A wee kid steps up: I know him, he’s the one that broke away from Mrs McCallum using our techniques the other week when he was at SDA Church. Tiny Samoan kid, but a good wee student. About three-foot-nothing in his bare feet, great big smile. PERFECT.
Me: “Right! Come HERE KID!! Yer gonna go with ME!” I say in my very best gruffest and nastiest imitation child molesterer voice.
Kid: “OH YEAH? Hiiiy-YAH!”
About that time my whole Universe exploded. A comet surely came streaking from the vastness of the Heavens on a collision course with Planet Earth and nailed me right in the Goolies. I’m now rolling around on the ground, clutching myself, cursing under my breath and singing sweet hymns…
This wicked wee kid — paying absolutely NO ATTENTION to what BatBob had ever taught him, had done a beautiful and unexpected snap-kick to my groin! WHACK! Decisive, simple, and effective. And it was good-nite nurse for me! One bollix went flying over my left shoulder and landed on the school roof, the other was punted somewhere toward the Tegel Chicken Factory behind the playground. NOT FUNNY.
And this wee brat runs away and screams “Help! Help!!! STRANGER!”
Perfect run-away escape, exactly like he was taught by BatBob. Dunno where he picked up that tidy snap-kick tho’ — he NEVER learned that from BatBob because we don’t teach kids to strike — and I never even saw it coming. Crikey!!!
What could I say to that??? Whatever works, I guess…
The rest of the lesson was taught Soprano, like Mickey Mouse, with tears streaming down my face. It took nearly two hours for my proper voice to get back to normal.
Ouch!!!
Yeah right — Teaching is an EASY way to make a Living ay! No wonder my Dad absolutely FORBADE me from entering that profession. I guess he knew what he was doing after all.
Oh well, I learned the hard way: a Mickey Mouse Teacher deserves a Mickey Mouse Voice! I guess it’s Poetic Justice at some level or another: some unresolved equation in the Universe was suddenly resolved today; some ancient Debt has been repaid; History has somehow been acquitted and vindicated and proven true…
It serves me right for doing a friend a favor, for “No Good Deed Shall Go Unpunished!” I think from now on I’ll leave Teaching to the true Professionals.
And I guess it’s like Dad once said: “There are Teachers, and then there are Educators.” Dad’s right as always — and that wee Samoan kid with the big smile was an Educator.



Where Angels Dare to Tread
February 15, 2010Henderson, 2007
Five years ago, I was a private individual, a father of two kids, a husband to a wonderful woman married for fifteen years. I was and am a salesman and about as ordinary as they get. I drive a twelve-year-old Chrysler and I pay my taxes regularly and otherwise lived an ordinary life.

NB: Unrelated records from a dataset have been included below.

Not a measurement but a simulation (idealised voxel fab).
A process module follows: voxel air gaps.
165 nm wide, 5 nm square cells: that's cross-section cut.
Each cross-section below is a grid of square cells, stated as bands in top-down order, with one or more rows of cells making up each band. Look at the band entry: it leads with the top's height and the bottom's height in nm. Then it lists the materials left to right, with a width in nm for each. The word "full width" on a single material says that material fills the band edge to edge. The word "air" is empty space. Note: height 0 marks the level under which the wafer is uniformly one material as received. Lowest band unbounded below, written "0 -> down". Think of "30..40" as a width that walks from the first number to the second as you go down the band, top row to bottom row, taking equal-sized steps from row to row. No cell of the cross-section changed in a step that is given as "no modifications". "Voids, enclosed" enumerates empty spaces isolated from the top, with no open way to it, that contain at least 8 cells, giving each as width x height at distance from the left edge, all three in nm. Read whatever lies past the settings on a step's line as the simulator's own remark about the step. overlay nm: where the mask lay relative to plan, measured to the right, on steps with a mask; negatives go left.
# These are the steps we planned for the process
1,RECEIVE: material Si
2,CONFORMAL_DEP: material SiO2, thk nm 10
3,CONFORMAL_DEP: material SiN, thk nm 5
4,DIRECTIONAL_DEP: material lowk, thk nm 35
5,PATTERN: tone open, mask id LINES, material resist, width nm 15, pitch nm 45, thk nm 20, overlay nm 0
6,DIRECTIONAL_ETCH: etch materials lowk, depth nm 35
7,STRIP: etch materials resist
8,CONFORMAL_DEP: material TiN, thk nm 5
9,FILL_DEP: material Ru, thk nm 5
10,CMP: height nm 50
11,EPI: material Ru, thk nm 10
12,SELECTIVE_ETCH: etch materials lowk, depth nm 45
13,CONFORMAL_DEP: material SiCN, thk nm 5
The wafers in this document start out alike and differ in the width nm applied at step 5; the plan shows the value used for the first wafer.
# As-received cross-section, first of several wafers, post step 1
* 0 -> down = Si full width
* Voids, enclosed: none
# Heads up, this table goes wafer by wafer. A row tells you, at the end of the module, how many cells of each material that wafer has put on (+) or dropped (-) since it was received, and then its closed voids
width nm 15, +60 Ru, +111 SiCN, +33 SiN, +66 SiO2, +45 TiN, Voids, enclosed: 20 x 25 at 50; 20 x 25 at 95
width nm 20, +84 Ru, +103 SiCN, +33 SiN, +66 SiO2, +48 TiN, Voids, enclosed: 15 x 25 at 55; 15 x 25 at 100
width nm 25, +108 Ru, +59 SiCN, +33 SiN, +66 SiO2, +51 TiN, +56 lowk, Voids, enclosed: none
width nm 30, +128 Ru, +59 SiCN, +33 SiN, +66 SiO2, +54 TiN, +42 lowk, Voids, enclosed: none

My life changed permanently one day, and it can never be the same again. You see, I discovered in a moment, like a bolt-out-of-the-blue, that I am a Citizen and that I have responsibilities to help deliver the outcomes that I expect from the Society that I live in.
Five years ago, I was minding my own business in New Zealand, driving between Client sites and listening to the radio. The news was running, and top of the news was the discovery of a P-Methamphetamine lab — a huge one — right across the street from where my wife teaches music part-time. Luckily, the cops busted the lab before it could explode. Had it exploded, it would have taken out the school and possibly killed people in it. Including my wife and kids.
I was badly shaken.
A few days later, the cops busted a P-Methamphetamine lab just down the street from where I live. It, too, was huge. And a bit too close to home. And so I got angry. Really angry: pig-biting mad.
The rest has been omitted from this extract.